In 2007, Interpersonal Divide author Michael Bugeja contributed a chapter titled–“Digital Ethics in Autonomous Systems“–in Lee Wilkins and Clifford G. Christians The Handbook of Mass Media Ethics.
Here is an excerpt, citing French-Maltese philosopher Jacques Ellul’s dictum that technology overrides human intellect, altering any system in a deterministic manner; “it realizes itself”:
In other words, apply technology to the economy, and the economy henceforth is about technology (think NASDAQ). Apply it to politics, and politics henceforth is about technology (think Kennedy-Nixon debates). Apply it to education, and education henceforth is about technology (think Sesame Street). Apply it to journalism, and journalism henceforth is about technology (think convergence). Moreover, because technology is autonomous and independent of everything, it cannot be blamed for anything.
Ralph Nader is challenging that last assumption, calling for a recall of all Boeing Max 8 aircraft, just like auto companies do. “They’ve got to go back to the drawing board, a clean sheet design of a new plane.”

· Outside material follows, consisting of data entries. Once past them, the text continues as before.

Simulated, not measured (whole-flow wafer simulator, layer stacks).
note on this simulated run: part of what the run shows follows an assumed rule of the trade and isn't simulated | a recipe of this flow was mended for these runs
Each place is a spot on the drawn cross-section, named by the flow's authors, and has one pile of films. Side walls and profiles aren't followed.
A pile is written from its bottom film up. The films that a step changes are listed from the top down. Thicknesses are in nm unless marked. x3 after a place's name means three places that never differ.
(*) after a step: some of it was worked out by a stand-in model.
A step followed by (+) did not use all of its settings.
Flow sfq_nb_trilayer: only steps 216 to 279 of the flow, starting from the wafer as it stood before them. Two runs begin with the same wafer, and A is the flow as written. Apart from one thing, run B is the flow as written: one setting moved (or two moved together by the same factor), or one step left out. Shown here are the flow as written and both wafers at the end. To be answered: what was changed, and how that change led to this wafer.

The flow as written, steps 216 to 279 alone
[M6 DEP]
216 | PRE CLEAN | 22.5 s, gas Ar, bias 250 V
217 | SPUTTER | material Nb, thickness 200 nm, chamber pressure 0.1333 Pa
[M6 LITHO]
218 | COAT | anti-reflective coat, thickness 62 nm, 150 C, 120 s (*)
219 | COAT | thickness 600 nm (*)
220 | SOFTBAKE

A new edition of Wilkins and Christian’s The Handbook of Mass Media Ethics is in process with an updated Bugeja chapter, to be published by Routledge/Taylor & Francis. Wilkins and Christians rank among the top media ethicists. Wilkins also focuses her research on media coverage of the environment and hazards and risks. Christians is internationally known for his research in the contemporary study and philosophy of ethics and technology.